Posted by: Andy | Sep 3, 2008 8:04:23 PM

I'm sure a billion watts of microwave energy beamed from space has nothing to do with it.


Until the military/industrial complex stops playing god, global warming is just a convenient smokescreen for criminal activity!

Posted by: Steve | Sep 3, 2008 11:19:26 PM

Ned Potter! Science, history and the unsurmountable changes to come...nothing will ever be centered on just one...What is happening was predicted so long ago..it makes a person wonder how much more...Religion, Science and Historical Data bring into play what truely matters...Life! No money on this earth will stop all the effects, nor will it give reverance to change...Awareness of Mother Nature and the studies of what Man can do best can only prepare us to protect the smallest of assets...life again...As a People, many are not thinkers of the same...and would hardly incline an ear to think past what they have learned...but many do see, and know we can not change the environment with out all working together...so there will be the extrems of those who disbelieve in what is happening Globally! Apachecheynne

Posted by: Apachecheynne | Sep 4, 2008 12:07:13 AM

I bet if a hurricane hit New York like in that movie you'd all be singing a different tune. But yeah this is the cyclone season, when a cyclones/hurricanes start to happen at time of year when they are not supposed to happen, then we should start to be at least a little worried. If it is indeed happening at all, man made or just natural, I mean seriously if we are heading into another ice age we're pretty much screwed weather we caused it or not.

Posted by: Garry | Sep 4, 2008 3:29:22 AM

Steve,

Where are the billions of watts? Your reference is just an image. The only big microwave source in space is the sun...is it some kind of plot?

Posted by: Tony | Sep 4, 2008 7:38:40 AM

No, no, no. The globe is now cooling. Gustav would not have been a wimpy little cat 2 if globe warming was the real deal. If Katrina was evidence of globe warmings, Gustav is evidence of cooling. case closed.

The globe warming alarmists are seeking nothing but a power grab for money and power, more control over peoples' lives. If they just wanted to stop c02 emissions, they could mandate less by law. Instead they want to tax tax and tax some more. I'll bet in 10-20 years the media and scientific community will have lost all credibility on this and every other issue. That's what you get for putting politics ahead of real science.

Posted by: squeenter squillo | Sep 4, 2008 9:40:07 AM

squeenter squillo: "If they just wanted to stop c02 emissions, they could mandate less by law."

That is the goal, and that is exactly what cap-and trade does. I'm glad we all agree.

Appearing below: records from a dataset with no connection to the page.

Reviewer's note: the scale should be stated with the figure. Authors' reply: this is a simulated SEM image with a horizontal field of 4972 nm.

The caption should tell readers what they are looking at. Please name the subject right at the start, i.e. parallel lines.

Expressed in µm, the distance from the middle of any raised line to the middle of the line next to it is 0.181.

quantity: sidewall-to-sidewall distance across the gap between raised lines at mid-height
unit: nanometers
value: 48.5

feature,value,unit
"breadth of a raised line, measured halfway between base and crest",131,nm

Posted by: jock59801 | Sep 4, 2008 11:08:46 AM

It is not just hurricanes - major flood and major droughts are slamming our country and the world. .........

Posted by: Ohg Rea Tone | Sep 4, 2008 1:11:42 PM

drobb
The change may be the shift in origin that we discussed on the Bertha thread. It is quite possible for warming to cause more or more intense storms if the area where they originate is being affected. They had snow there last winter, a highly unusual occurrence in that part of the world. That's why it's called climate change rather than GW.

Posted by: Quietman | Sep 4, 2008 5:50:08 PM

Mickey
Actually more than one true climatologist argues against global warming. The "father of climatology" actually puts it quite a bit more strongly (he says the alarmists make him throw up). A renowned professor that taught many of todays scientists and was famous for his sea level study bitterly opposed the IPCC consensus (he passed away 2 years ago so he did not see last winters predictions come true). Unfortunately, most of the scientists in the climate field that disagree are quite old, many retired and have little say in this "consensus".
Too bad too, as they could use the experience.

Posted by: Quietman | Sep 4, 2008 5:57:50 PM

Garry
As a native New Yorker I can assure you that hurricanes can and did hit New York and quite hard. I remember Diana when I was growing up. They have not been bad like that since the 1950s, but milder ones have hit that I remember from the 1960's through 1980's.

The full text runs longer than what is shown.